The idea for Freecycle was sparked when Beal developed and ran a recycling
program for businesses at a nonprofit organization called Rise in Tucson,
Arizona. Local businesses began to give Beal used items that were still in good
condition but weren’t recyclable, like computers and desks. In the hopes of
giving the items away to people who needed them, Beal spent hours on the
phone offering them to charities, but made little progress. At the same time, he
had a bed that he wanted to give away, but thrift shops wouldn’t accept it. He
realized that he might be able to solve both of these problems with an online
community that matched givers and receivers more efficiently.

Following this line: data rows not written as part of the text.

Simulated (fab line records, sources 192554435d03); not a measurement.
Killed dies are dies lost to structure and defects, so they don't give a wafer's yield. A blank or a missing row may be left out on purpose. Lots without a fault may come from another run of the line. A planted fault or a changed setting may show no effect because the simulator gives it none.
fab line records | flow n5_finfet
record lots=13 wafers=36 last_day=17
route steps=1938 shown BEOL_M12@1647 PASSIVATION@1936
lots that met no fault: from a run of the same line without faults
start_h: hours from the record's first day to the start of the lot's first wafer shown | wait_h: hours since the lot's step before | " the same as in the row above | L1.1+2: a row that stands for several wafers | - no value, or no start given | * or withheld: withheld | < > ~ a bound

Beal sent an initial e-mail announcing Freecycle to about forty friends,
inviting them to join and spread the word. When some of the earliest Freecycle
members started posting items to give away, Beal was caught off guard. One
woman offered to give away a partially used bottle of hair dye, which would
expire in a matter of hours. “It needs to be used really soon,” she wrote, “so if
anyone has an urge to go darker, tonight is the night.” A Texas man posted a
more desirable item—fishing tackle—but had a string attached. He would only
give it away to someone from whom fishing tackle had been stolen. “As a kid
thirty-four years ago, I stole a tackle box. There’s no way I can find the person
and make it right, so I’m trying to do the next best thing.” With some people
finding matcher loopholes in the system, and others trying to give away junk,
Freecycle seemed like a lost cause.


But Beal believed that “one person’s trash really is another’s treasure.” And
some people gave away actual treasure on Freecycle that they could have easily
sold on Craigslist. One person donated a camera in excellent condition worth at
least $200; others gave away good computers, flat-screen TVs, baby car seats,
pianos, vacuum cleaners, and exercise equipment. When Freecycle started in
May 2003, there were thirty members. Within a year, Freecycle had grown at an
astonishing rate: there were more than 100,000 members in 360 cities
worldwide. By March 2005, Freecycle had increased tenfold in membership,
reaching a million members.
Recently, social scientists Robb Willer, Frank Flynn, and Sonya Zak decided
to study
what drives people to participate in exchange systems
. They were
striving to get to the bottom of a vigorous debate among social scientists, many
of whom believed that the types of direct exchanges that take place on Craigslist
were the optimal way of exchanging resources. By allowing people to trade
value back and forth, a system like Craigslist capitalizes on the fact that most
people are matchers. But some experts anticipated the rapid growth of systems
like Freecycle, where members give to one person and receive from another,
never trading value back and forth with the same person. These researchers were
convinced that although such a generalized reciprocity system relies on people to
be givers and can be exploited by takers, it could be just as productive in
facilitating the exchange of goods and services as direct matching.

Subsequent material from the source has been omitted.